That is just horrible!! I can't even imagine.
Here is the link to the newspaper article:
http://www.morningjournal.com/site/news.cfm?newsid=18472784&BRD=1699&PAG=461&dept_id=46368&rfi=6
Lorain's school board totally failed its duty to control school finances
06/14/2007
WE'VE heard a lot of contradictory explanations, accusations and frustrations this week about ''what happened'' to cause Lorain's 246-teacher layoff fiasco. But no matter who spins the story whatever way, one inescapable conclusion remains: The Lorain school board failed, miserably, to do its duty of keeping a handle on school finances. And the price of the board's failings is being paid dearly by others. One third of the entire teaching staff has been laid off to avert a $4.75 million deficit, throwing hundreds of teachers' families into financial crisis.
Thousands of children have been shaken by the sudden elimination of teachers they knew and admired. The kids are left to wonder who will teach them in the fall and lead them in extracurricular activities. Lorain's schools can not deliver the same quality of education without the help of all those laid-off teachers.

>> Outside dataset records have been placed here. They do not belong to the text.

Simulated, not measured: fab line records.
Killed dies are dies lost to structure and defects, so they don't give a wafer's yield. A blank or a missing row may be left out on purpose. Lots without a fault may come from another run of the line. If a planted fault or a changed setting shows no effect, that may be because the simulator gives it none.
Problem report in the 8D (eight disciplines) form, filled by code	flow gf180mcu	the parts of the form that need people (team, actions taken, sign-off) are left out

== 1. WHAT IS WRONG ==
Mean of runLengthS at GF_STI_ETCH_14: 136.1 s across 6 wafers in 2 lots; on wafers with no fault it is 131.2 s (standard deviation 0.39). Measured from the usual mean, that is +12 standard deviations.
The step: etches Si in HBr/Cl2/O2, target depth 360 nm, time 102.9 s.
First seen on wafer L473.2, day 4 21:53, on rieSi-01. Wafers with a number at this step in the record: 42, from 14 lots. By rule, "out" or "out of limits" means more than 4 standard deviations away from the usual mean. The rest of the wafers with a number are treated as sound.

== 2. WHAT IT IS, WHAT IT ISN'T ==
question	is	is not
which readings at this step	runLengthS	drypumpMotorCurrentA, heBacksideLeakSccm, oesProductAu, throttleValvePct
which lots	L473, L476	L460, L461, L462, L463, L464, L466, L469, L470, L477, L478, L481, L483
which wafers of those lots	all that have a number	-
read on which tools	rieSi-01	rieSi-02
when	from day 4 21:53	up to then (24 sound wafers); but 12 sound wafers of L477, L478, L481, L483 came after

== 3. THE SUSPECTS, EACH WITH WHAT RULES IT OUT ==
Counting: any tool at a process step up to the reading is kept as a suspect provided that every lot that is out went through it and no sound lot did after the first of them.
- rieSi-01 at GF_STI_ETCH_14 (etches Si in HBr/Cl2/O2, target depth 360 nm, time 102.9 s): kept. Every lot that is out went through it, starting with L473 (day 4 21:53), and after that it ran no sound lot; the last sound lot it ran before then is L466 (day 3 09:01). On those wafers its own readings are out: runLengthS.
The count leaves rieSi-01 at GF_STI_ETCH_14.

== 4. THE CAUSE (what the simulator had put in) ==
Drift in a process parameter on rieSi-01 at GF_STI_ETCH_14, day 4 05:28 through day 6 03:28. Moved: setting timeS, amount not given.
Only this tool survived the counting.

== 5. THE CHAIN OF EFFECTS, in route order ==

The community's trust in the school board, administration and public school education in Lorain has been shattered. The effects of this debacle will be felt for years.
Lorain, as a community, has been damaged. The city has been discredited in the eyes of the nation by this educational collapse. Where else do people pick up their morning paper and read that one-third of all the town's teachers have been dumped in one day because of a foul-up by the top school leaders?
SO, what happened?
The school board and superintendent claim a power-hungry former treasurer, Jim Estle, kept them in the dark as he tightly controlled school finances and told them everything would be fine.
Painting an entirely different picture, Estle claimed financial projections are fluid he didn't want to unnecessarily alarm board members. He said he simply did what the board wanted and insists he gave them detailed monthly financial reports. Estle said he voiced concerns that a levy would be needed to prevent a deficit, but said those concerns met resistance from some on the board.
Estle retired in January, and five months later, in mid-May, according to board member Jeanine Donaldson, the board was shocked to hear from Estle's successors that the schools faced a $4.75 million deficit this year. Board members contend Estle had been juggling finances to stay one step ahead of disaster, without telling them, and after he left the disaster struck.
Without making big cutbacks immediately to cure a deficit that threatened to balloon to $15 million, Lorain's schools would quickly fall into fiscal emergency and be taken over by state officials. The state would then oversee deep academic cuts, a levy or whatever it took to put the schools back on a stable financial path, according to the school board.
A school board hires and oversees only two people: the superintendent to handle education and the treasurer to handle finances. The board sets policy and keeps an eye on the work done by the superintendent and treasurer to carry out board policy.
Lorain school board member Keith Lilly said the board was focused intensely on improving students' academic performance and hired Supt. Dee Morgan to throw herself into that task.
But in focusing on academics, Lilly admits the board let slip its oversight of the treasurer. Estle, the board claims, was capable, but apparently wanted to run the school system and took ironclad control of the money.
Lilly said Estle refashioned the financial system in a way that board members couldn't really see the financial big picture until the end of each school year. Morgan and Lilly complained of not getting financial reports from Estle, despite Estle's assertion that he did whatever the board wanted and that he "loved" Morgan as superintendent.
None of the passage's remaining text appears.